Publication 541 |
2000 Tax Year |
Adjusting the Basis of Partnership Property
Generally, a partnership cannot adjust the basis of its property
because of a distribution of property to a partner or because of a
transfer of an interest in the partnership, whether by sale or
exchange or because of the death of a partner. The partnership can
adjust the basis only if it files an election to make an optional
adjustment to the basis of its property upon all distributions and
transfers. A partnership does not adjust the basis of partnership
property for a contribution of property, including money, to the
partnership.
Distributions.
When there is a distribution of partnership property to a partner,
the partnership makes the optional adjustment by:
- Increasing the adjusted basis of the retained partnership
property by:
- Any gain recognized by the distributee partner on the
distribution, plus
- The excess, if any, of the partnership's adjusted basis for
the distributed property (immediately before the distribution) over
the basis of the property to the distributee, or
- Decreasing the adjusted basis of the retained partnership
property by:
- Any loss recognized by the distributee partner on the
distribution, plus
- The excess, if any, of the distributee partner's basis for
the distributed property over the partnership's adjusted basis for the
property (immediately before the distribution).
Timing of adjustment.
If a partnership completely liquidates the interest of a partner by
making a series of cash payments treated as distributions of the
partner's interest in partnership property, the basis adjustments to
partnership property must correspond in timing and amount with the
recognition of gain or loss by the retiring partner, or a deceased
partner's successor in interest, with respect to those payments.
Example.
Alan owns a one-third interest in the partnership Sylvan
Associates. Sylvan has an optional adjustment to basis election in
effect. When Alan retires, Sylvan continues without dissolution and
agrees to liquidate Alan's one-third interest in the partnership
property by making a series of cash payments to Alan that are treated
as distributions. The total amount of payments Alan will receive is
fixed and exceeds the adjusted basis of Alan's interest in the
partnership.
Sylvan increases the adjusted basis of its property by Alan's
recognized gain in each partnership tax year during which Alan
recognizes gain with respect to the payments.
Transfers.
When there is a transfer of a partnership interest because of a
sale or exchange or a partner's death, the partnership makes the
optional adjustment by:
- Increasing the adjusted basis of the partnership property by
the excess of:
- The transferee's basis for his or her partnership interest,
over
- The transferee's share of the adjusted basis of all
partnership property, or
- Decreasing the adjusted basis of partnership property by the
excess of:
- The transferee's share of the adjusted basis of all
partnership property, over
- The transferee's basis for his or her partnership
interest.
These adjustments affect the basis of partnership property for the
transferee partner only. They become part of his or her share of the
common partnership basis.
Making the election.
The optional adjustment to basis is made by filing a written
statement with Form 1065 for the tax year in which the distribution or
transfer occurs. For the election to be valid, the return must be
filed on time, including extensions. The statement must include the
name and address of the partnership, be signed by one of the partners,
and state that the partnership elects under section 754 to apply
sections 734(b) and 743(b) of the Internal Revenue Code. Once a valid
election has been made, it applies in succeeding years until it is
revoked.
If the election cannot be made with the return, a partner or the
partnership can request an automatic extension of 12 months to make
the election. See section 301.9100-2 of the regulations for more
information.
Revoking the election.
Generally, the election can be revoked only with the approval of
the IRS. An application to revoke the election must be filed with the
IRS director for your area. This application must be filed within 30
days after the close of the partnership tax year for which the change
is to be effective. The application must be signed by one of the
partners and state why the partnership wishes to revoke the election.
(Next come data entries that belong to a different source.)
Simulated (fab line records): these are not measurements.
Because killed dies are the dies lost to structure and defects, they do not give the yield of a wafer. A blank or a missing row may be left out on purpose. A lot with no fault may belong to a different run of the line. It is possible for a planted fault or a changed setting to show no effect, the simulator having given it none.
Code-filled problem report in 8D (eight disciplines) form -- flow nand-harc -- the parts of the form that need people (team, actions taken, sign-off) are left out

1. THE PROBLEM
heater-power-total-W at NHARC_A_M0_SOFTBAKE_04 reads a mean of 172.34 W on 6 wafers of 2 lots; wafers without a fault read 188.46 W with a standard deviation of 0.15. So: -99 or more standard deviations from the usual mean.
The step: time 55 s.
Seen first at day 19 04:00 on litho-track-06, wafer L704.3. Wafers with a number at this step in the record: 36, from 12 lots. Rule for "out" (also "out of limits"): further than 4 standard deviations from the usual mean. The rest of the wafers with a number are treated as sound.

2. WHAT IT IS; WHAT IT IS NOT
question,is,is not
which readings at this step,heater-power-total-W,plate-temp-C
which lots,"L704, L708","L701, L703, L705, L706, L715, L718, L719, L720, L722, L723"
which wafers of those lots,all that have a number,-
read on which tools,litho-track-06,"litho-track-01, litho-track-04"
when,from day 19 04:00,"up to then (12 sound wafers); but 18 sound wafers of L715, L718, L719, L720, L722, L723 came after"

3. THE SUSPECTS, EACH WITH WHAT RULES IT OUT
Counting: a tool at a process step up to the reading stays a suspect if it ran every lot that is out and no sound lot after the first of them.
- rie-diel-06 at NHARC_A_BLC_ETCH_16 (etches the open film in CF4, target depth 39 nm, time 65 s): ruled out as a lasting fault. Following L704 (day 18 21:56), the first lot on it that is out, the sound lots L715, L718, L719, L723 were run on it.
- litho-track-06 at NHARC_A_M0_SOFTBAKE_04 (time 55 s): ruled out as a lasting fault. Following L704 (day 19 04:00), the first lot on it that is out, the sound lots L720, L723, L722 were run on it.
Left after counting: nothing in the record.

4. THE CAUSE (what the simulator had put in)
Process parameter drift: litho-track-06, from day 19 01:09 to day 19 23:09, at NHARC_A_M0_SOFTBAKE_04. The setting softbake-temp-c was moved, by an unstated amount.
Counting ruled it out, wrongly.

Examples of sufficient grounds for approving the application
include the following.
- A change in the nature of the business.
- A substantial increase in assets.
- A change in the character of the assets.
- An increased frequency of retirements or shifts of
partnership interests.
However, the IRS will not approve an application to revoke the
election if its primary purpose is to avoid decreasing the basis of
partnership assets upon a transfer or distribution.